DOMESTIC spending slowed in the second quarter in the Euro region, but a surge in exports drove economic growth, according to data published by the European Union's statistics office in Luxembourg.

The figures showed that exports made the biggest contribution to growth, adding 0.5 percentage point while investment stalled with a slowdown in private and government consumption. 



Gross domestic product increased 0.3 per cent from previous quarter, when it rose 0.5 per cent, in line with August 12 estimate, according to Bloomberg.



The European Central Bank has built its projections for a continued recovery on domestic demand, with rising employment bolstering consumption and investment set to benefit from more favourable lending conditions. 



The data show how political uncertainty - the Brexit threat loomed over companies in the second quarter - can harm economic growth.



"It's not a sign of strength that trade contributed so much to growth, it's actually a sign of weakness," said Aline Schuiling, senior economist at ABN Amro Bank in Amsterdam. 



"Political uncertainty is just not good for the investment climate. Domestic demand was weak, so imports were weak. The picture is one of very moderate growth moving forward."

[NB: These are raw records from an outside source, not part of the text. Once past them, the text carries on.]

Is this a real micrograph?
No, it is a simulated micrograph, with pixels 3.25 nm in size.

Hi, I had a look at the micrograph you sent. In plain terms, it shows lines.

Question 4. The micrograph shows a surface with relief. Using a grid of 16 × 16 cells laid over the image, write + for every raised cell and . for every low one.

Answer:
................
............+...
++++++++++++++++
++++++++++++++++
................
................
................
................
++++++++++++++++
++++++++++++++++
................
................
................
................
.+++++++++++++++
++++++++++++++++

The statistics also showed that private consumption rose 0.2 per cent, contributing 0.1 percentage point to growth while government spending increased 0.1 per cent. Exports surged 1.1 per cent, most since second quarter of 2015, while imports gained 0.4 per cent.



Slovakia was fastest-growing euro-area economy in the second quarter, with GDP expanding 0.9 per cent. French, Italian, Finnish economies stagnated in three months through June.